But Portugal is now one of the countries in the 27-member European Union (EU) with the most ambitious alternative energy goals, having set a target for 45 percent of its electricity to be produced from alternative sources by 2015.

When it took office in March 2005, Portugal’s socialist government, under Prime Minister José Sócrates, an environmental activist in his youth, assumed a commitment to make up for lost time in this area.

Although his government has adopted public spending cuts in sensitive areas like education and health in order to reduce the budget deficit in keeping with euro currency group requirements, Sócrates has approved large public investments in the development of wind and solar energy, hydroelectricity, and wave power, a technology in which Portugal is a world pioneer.

The president of the Association of Renewable Energy Companies, António Sá da Costa, told the Público de Lisboa newspaper’s weekly Economía magazine early this month that the 2012 targets for installed wind and wave energy power would be 5,700 and 250 megawatts (MW), respectively, while the 2015 target for hydropower is 6,200 MW.


Sá da Costa predicted that thanks to the planned investments in wind, hydro and wave energy, renewable sources could account for 60 percent of Portugal’s electricity output by 2020.

Portugal will also have the largest solar energy station in the world, being built in the Baldio das Ferrarías valley near the town of Moura in one of the country’s poorest regions, Alentejo. Moura Mayor José María Pos-de-Mina told IPS that the area was the sunniest in all of Europe, with 2,550 hours of sunlight per year.

The 338 million dollar plant’s 350,000 photovoltaic solar panels will cover a total area of 114 hectares. The station will come on line in December, and by May 2008 will be producing 62 MW, “thereby reducing CO2 (carbon dioxide) emissions by 87,500 tons,” said Pos-de-Mina.

“With 62 million watts, our station will be 12 times bigger than what used to be the world’s largest solar plant, which is in Germany and produces only five MW,” added the mayor of Moura, a town that now sees a chance of reverting both its poverty and the growing number of people moving away because, as Pos-de-Mina said, “we are looking at a project that has no parallel in the world.”

The communist mayor, who said he is comfortable navigating “the many-tentacled world of the global market,” founded the Amper company, 88 percent of which is owned by the Moura city government, to design the solar plant project.

Amper then sold the project to the Spanish company Acciona, a world leader in renewable energies, for an unrevealed sum.

But although Moura is not yet functioning, Portugal already has the world’s largest solar energy plant, which opened in April. The Central Solar de Serpa (CSS), also located in the sunny southern region of Alentejo, will generate clean energy for some 8,000 households.

The CSS, which involved an investment of 80 million dollars, has 52,000 solar panels covering 32 hectares, with installed capacity of 11 MW.

According to Italian engineer Piero dal Maso, an executive with Catavento, the Portuguese company that developed the project, the plant will produce 20 gigawatt/hours a year, enough to save more than 30,000 tons of greenhouse gases compared with an equivalent energy production using fossil fuels.

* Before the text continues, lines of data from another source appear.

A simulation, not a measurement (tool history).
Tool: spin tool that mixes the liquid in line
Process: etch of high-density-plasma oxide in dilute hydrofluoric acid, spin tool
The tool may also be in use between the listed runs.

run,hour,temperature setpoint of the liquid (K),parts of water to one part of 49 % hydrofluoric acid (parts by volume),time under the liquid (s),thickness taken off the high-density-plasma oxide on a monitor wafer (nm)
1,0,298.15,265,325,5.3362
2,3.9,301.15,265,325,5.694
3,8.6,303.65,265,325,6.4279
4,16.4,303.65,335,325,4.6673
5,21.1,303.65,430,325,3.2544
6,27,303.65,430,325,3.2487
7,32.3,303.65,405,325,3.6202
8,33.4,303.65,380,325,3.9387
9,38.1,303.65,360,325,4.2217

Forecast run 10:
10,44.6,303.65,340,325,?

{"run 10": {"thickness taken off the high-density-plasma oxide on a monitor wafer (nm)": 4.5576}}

Over the next 15 years, the plant will generate clean energy for the national power grid as part of an association between Catavento, which will manage the solar station, the U.S.-based General Electric, which financed and owns the plant, and Powerlight, a leading global solar power system provider, which will operate and maintain the facility.

With respect to wind energy, by late 2006 there were already 1,055 wind turbines functioning around Portugal, equivalent to 59 percent of the target set for 2010. This year, 536 additional turbines are to be installed.

At the end of last year, the turbines were generating 2,779 MW, over half of the 2012 goal of 5,100 MW.

Meanwhile, in Aguçadoura, on Portugal’s north coast, 2.25 MW of energy produced by ocean waves have been brought ashore by a submarine cable since October, feeding directly into the national distribution grid controlled by the state-run Energias de Portugal (EDP) company.

That is a modest amount of energy, but highly significant as it involves the first power plant in the world to use waves as a source of renewable energy, which has an unpredictable future development potential in the concert of alternative energy sources, whether hydraulic, photovoltaic, wind, geothermal or biomass.

Portugal has thus become the world’s pioneer in the use of wave power, which according to projections by experts could reach an annual global turnover of 50.5 billion dollars within 40 years.

That total is equivalent to 30 percent of Portugal’s 2006 gross domestic product of 166.5 billion dollars. And this country could have a corner on 10 percent of the global wave power market.